I've said more than once that modern Pokemon media is excellent at showing us a world where the lives of humans and Pokemon are entwined. 2016's Pokemon Sun and Moon gave us Alola, a tropical paradise where Pokemon work with humans to build, travel, and farm. The bond is still tight in Pokemon Sword and Shield, where Pokemon and humans continue to thrive with each other's help.
The series of Pokemon: Twilight Wings animated shorts only recently kicked off on YouTube, and it's already treating us to in-depth examples of humans and Pokemon depending on each other. In the latest episode that went up today, Pokemon Sword's Fighting-type Gym Leader, Bea, is forced to turn to her Pokemon for physical and emotional support after a training session goes very wrong.
It's a short video—about six minutes, all told—and doesn't exactly offer a deep psychological examination of a Pokemon's thought process. Still, the animation is another welcome example of Game Freak illustrating how the link between people and Pokemon runs deeper than the universe's fighting culture. Twilight Wings is also proof Game Freak has lots of cool stuff it wants to tell us about the Galar Region, and it's happy to let fans pursue more detailed bits of Pokemon's story on their own terms.
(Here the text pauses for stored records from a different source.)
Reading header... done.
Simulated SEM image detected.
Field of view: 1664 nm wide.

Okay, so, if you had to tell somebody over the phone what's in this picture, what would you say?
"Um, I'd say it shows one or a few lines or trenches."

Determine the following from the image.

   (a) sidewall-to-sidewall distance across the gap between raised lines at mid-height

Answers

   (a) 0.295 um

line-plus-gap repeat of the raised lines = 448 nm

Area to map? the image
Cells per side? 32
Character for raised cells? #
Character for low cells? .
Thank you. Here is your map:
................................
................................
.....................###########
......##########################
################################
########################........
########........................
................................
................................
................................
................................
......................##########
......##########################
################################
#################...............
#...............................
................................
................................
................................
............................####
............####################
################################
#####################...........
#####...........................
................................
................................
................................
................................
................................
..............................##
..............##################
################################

In the second episode of Twilight Wings, Bea loses a match to the Galar champion, Leon, and retreats to the Wild Area for training. Bea, always the serious and stone-faced trainer, gets a little intense while she spars with her Machop, Machoke, and Machamp. She pushes herself to the limit, refusing to eat or rest, and forces her Pokemon to run themselves ragged as well.
Unsurprisingly, Bea soon injures herself badly. Worse, a landslide traps her and her Pokemon in a barren cave with seemingly no other exit. Bea is forced to slow down and clear her mind in hopes of coming up with a solution. A solution presents itself—and so does some valuable hindsight. Bea realizes she's treated her Pokemon poorly, and she'll never beat anyone if she continues down her path of self-destruction. She apologizes to her team, and they accept the apology because I guess it'd be too weird if they all walked out on her or something.
Again, the second episode of Twilight Wings isn't even deep enough to submerge a Tynamo, but it's a nice little distraction that adds a splash of color and character to the Galar region. These shorts also help beef up Pokemon Sword and Shield's story, which some fans feel is thin compared to Sun and Moon. Last year, I argued Game Freak simply opted to tell us about Sword and Shield's plot and characters through less obvious means. Twilight Wings might be another example of Game Freak moving the bulk of its Pokemon storytelling offshore.
Does it work? I think so. I prefer keeping a game's story in-game, but I'm also an established RPG fan who doesn't mind having characters yap at me. The Pokemon fandom practically encompasses Earth; despite the series' classic RPG roots, not every Pokemon fan is an RPG fan. They want to catch Pokemon, not read a novel.
We can look forward to a new episode of Pokemon: Twilight Wings every month until the Summer—which is incidentally when the first bit of Pokemon Sword and Shield DLC drops. If you're a Pokemon fan, the shorts are worth your time. They're short, they're sweet, they contain some good character development, and they let you see a more human side of the Pokemon universe.